Up-and-comer Rossi hopes youth will be served on F1 circuit
Alexander Rossi |
Last year, Sebastian Vettel, at 23, became the youngest driver to win Formula One's championship. This past weekend, Trevor Bayne stunned the motorsports world by taking the Daytona 500 one day after he turned 20.
Race car driver Alexander Rossi, 19, said it's good to be young. Always has been.
"I think young drivers are always looked at and regarded as the next thing to come onto the big stage, whether it's sports cars or Formula cars or NASCAR," Rossi said. "I think it has been the same for quite some time, and I think the young guys winning is a testament that the talent is there regardless of what the age is."
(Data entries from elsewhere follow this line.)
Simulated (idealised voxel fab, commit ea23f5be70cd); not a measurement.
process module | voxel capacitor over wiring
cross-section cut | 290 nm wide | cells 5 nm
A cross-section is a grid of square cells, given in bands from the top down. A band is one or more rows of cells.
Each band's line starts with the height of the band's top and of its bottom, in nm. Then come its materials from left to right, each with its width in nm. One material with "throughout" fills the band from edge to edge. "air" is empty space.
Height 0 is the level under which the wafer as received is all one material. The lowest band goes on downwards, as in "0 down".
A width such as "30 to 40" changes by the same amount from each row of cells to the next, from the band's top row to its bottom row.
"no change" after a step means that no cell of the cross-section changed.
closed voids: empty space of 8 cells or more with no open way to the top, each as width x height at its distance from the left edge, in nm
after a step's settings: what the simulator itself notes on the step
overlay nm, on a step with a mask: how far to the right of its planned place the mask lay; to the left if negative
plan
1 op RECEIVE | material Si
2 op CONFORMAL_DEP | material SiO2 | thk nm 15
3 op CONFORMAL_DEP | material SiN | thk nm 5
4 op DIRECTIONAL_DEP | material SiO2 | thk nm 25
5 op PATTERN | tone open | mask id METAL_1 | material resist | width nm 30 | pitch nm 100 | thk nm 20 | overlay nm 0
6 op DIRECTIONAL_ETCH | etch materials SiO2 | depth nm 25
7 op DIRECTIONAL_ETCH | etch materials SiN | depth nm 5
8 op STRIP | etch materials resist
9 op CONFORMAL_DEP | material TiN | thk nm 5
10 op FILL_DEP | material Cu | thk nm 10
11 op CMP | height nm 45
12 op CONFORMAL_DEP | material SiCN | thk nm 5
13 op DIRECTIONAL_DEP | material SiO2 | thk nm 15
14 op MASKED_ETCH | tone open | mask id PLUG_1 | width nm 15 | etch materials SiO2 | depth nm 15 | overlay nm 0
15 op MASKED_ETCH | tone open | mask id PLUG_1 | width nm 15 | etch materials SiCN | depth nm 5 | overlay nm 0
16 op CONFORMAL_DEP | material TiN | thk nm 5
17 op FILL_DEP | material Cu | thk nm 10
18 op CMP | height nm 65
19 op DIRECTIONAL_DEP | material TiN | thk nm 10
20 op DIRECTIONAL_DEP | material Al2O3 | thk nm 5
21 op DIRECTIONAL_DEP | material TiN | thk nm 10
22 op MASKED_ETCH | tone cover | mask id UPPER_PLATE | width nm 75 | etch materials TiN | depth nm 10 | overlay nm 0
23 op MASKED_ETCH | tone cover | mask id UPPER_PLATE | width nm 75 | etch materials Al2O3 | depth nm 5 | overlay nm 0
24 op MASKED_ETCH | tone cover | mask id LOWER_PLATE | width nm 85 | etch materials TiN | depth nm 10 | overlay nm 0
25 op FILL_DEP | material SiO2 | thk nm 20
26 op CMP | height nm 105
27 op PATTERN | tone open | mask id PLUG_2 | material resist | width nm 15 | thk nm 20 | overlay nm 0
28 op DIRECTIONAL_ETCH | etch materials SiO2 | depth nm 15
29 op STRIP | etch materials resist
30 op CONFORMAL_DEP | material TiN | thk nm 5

Rossi has his own goals, one of them to be on the grid in 2012 when the U.S. Grand Prix debuts here.
Rossi and his father and manager, Peter, were in Austin on Wednesday and Thursday, meeting with promoters of the planned U.S. Grand Prix and visiting the track site in Elroy. Rossi said that for him to land an F1 ride in the future would probably take more than talent and connections with teams and sponsors.
"You have to have something that they don't already have, and fortunately I have that. And that's America," Rossi said. "Being an American, a lot of people think that it's almost a disadvantage. But for me, I look at it as a very big advantage because there's many German drivers and there's a lot of German junior drivers, but teams aren't necessarily massively attracted to that. They're attracted to the things that they don't yet have, and so the American market is something we definitely have at our disposal. It's going to play a big part in getting me there."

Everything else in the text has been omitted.